For anyone considering a trip to a European city, Lisbon perhaps isn't a destination that springs immediately to mind. The Portuguese capital's singular charms, however, are drawing an increasing number of visitors.
The port city on Europe's southwestern edge can't boast the scale or variety of, say, Paris or London. What it offers is a small scale suited to walkers, a sedate pace of life, little crime and lots of history. The famously hospitable Portuguese are another asset, and the restaurants can lay on exceptional fish and seafood from the Atlantic.
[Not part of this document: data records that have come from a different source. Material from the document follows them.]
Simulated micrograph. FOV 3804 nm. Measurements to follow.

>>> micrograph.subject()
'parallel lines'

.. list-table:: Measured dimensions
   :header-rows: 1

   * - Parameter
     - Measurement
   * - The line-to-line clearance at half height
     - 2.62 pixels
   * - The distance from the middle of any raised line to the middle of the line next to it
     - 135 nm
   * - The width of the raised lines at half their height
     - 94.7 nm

During the Age of Exploration 500 years ago, when Portugal led Europe out of the Mediterranean and established an empire spanning from Latin America across Africa to Asia, Lisbon was one of the world's wealthiest cities. The massive 1755 earthquake _ so catastrophic that it helped change the course of western European thought _ destroyed many of the greatest Lisbon monuments.
Though the city swiftly modernized after Portugal joined the European Union a quarter century ago, it has retained an old-time attractiveness as well as a beguiling blend of people from the country's former colonies in Africa, India and Brazil.
The Belem neighborhood, on the north bank of the Tagus River, was the launch pad for the great Portuguese ships and dauntless mariners who set off to discover the world beyond the horizon in the 15th and 16th centuries. Belem, which translates as Bethlehem (the voyages had a strong religious component), has the Jeronimos monastery and church from 1601, broad gardens, and a large marble map on the riverbank showing the places the Portuguese encountered, and when, as they radiated across the globe. The Portuguese like to think of it as the ground zero of globalization. The Monument to the Discoveries features statues of national heroes such as Vasco da Gama. The local pastry shops sell the famous, and irresistible, Portuguese custard tarts. Across the river, next to the April 25 Bridge that bears a striking resemblance to San Francisco's Golden Gate, a giant statue of Christ overlooks the city, its arms open.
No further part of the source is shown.